Update for the last month – Jeffrey Haskovec

Sorry for the lack of updates, but I was on the end of project march and then off on paternity leave. I am hoping to resume regular posting soon. The project was very successful, we had a big push and brought another 120 tables online in our new Cassandra Cluster and migrated that data from SQL Server. Along the way it has given us a few fun design challenges.
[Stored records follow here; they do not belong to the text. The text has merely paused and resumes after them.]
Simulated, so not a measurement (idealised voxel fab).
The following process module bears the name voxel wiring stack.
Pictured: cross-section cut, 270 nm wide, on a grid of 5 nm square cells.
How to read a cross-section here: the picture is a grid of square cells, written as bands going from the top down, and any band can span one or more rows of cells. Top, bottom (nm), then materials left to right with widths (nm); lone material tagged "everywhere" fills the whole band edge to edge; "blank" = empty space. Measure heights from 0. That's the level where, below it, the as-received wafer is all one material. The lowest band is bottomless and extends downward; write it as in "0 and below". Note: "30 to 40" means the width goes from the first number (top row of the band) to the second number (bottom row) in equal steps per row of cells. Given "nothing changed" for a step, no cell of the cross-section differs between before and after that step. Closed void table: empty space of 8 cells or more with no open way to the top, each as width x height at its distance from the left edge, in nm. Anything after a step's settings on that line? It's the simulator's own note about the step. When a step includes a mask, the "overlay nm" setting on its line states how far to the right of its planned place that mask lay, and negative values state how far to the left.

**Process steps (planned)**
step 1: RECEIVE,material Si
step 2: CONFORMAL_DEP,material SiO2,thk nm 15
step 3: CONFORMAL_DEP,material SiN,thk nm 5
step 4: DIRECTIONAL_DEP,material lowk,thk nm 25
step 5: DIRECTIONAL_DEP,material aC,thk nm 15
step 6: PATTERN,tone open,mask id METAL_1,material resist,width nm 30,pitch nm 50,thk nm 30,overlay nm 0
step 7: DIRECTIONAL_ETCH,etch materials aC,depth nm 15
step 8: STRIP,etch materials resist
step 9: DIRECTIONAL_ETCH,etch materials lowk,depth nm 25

Initially we were working around some limitations in keys in Cassandra. In SQL server often you will query on a column that may be null. In Cassandra none of the columns in your primary key can be null, which means you can’t query on that column since Cassandra doesn’t allow you to do adhoc queries. One work around we started with the obvious solution is to use a secondary index. However Datastax will tell you in general not to use them. We found in playing around with them in production we have just had issues with them. They seem to either get corrupted or be out of sync in some way with the tables very often so end up having to run a repair on that index to get the correct data. As a result of this we are completely moving away from secondary indexes. In the end it gave us some interesting data design problems, but I think we will end up with a much more resilient system in the end.

Up next I will be changing how we package our application. Currently it is a Spring / Hibernate App that is deployed on JBoss as an ear file. I plan on converting the project to a war file and moving us away from JBoss dependencies so that we could deploy on any web container. The goal will be to switch to Tomcat 8 at the end.